Eddie Stobart’s shareholders have voted overwhelmingly in favour of a £55m rescue deal involving private equity firm Douglas Bay Capital Fund (Dbay).

What does this mean?

Prior to Dbay’s intervention, struggling haulage company Eddie Stobart had ​£​200m worth of debt and was at real risk of facing administration. As a result of the deal, Dbay has acquired a 51% majority stake in Greenwhitestar Acquisitions Ltd, a wholly-owned subsidiary of Stobart. The main reasons cited for Stobart’s financial woes were poor cash collection and an accounting error amounting to ​£​2m in 2018. 

This ​£​55m injection of funding from Dbay comes with a hefty 18% interest rate tag. The troubled company maintains that this deal will provide it with the opportunity to move forward and focus on delivering services into the new decade.

The approval of this deal comes after rival bidder, Andrew Tinkler, had its package rejected by the Eddie Stobart board. William Stobart, the son of founder Eddie Stobart, has been appointed Chairman under the terms of the deal. 
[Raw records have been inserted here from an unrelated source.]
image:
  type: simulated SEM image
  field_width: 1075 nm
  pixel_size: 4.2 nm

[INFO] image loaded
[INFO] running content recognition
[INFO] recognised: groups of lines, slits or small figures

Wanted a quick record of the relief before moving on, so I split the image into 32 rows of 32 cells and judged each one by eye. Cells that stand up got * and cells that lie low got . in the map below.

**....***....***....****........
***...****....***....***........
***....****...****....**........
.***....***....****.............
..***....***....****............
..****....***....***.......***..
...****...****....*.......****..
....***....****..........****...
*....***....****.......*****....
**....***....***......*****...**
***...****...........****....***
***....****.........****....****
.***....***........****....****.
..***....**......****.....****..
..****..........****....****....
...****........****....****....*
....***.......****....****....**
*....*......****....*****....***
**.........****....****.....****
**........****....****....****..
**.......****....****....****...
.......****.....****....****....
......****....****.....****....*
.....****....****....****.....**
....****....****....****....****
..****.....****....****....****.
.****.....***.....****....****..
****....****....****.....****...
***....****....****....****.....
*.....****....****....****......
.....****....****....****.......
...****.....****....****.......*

What's the big picture effect?

This deal brings the troubled trucking firm back from the brink of administration and is likely to save 6500 jobs. Shares in the company were suspended in August at 71p each, after the discovery of the ​£​2m discrepancy in their accounts. As a result of this deal, shareholders are left with only a 49% stake in the company. This means that once the stock restarts trading on the London Stock Exchange, they are set to tumble. 

Not everyone is happy with the tie-up. The Unite Union has accused Dbay of perpetrating “bandit capitalism” by taking advantage of Stobart’s vulnerable financial position. There are concerns that Dbay’s proposal mainly serves to pay back lenders and cover Dbay’s own fees, rather than focusing on Eddie Stobart’s future. This deal will confer onto Dbay control of Stobart as well as priority to any money it makes, as debts are paid before shareholders

Whether Stobart would have submitted to the deal were it not for the mounting pressure being exerted by its lenders (AIB, BNP Paribas, Bank of Ireland and KBC) is now a moot point. The company has staved off disaster in this episode, but it remains to be seen how it will fare in the long run.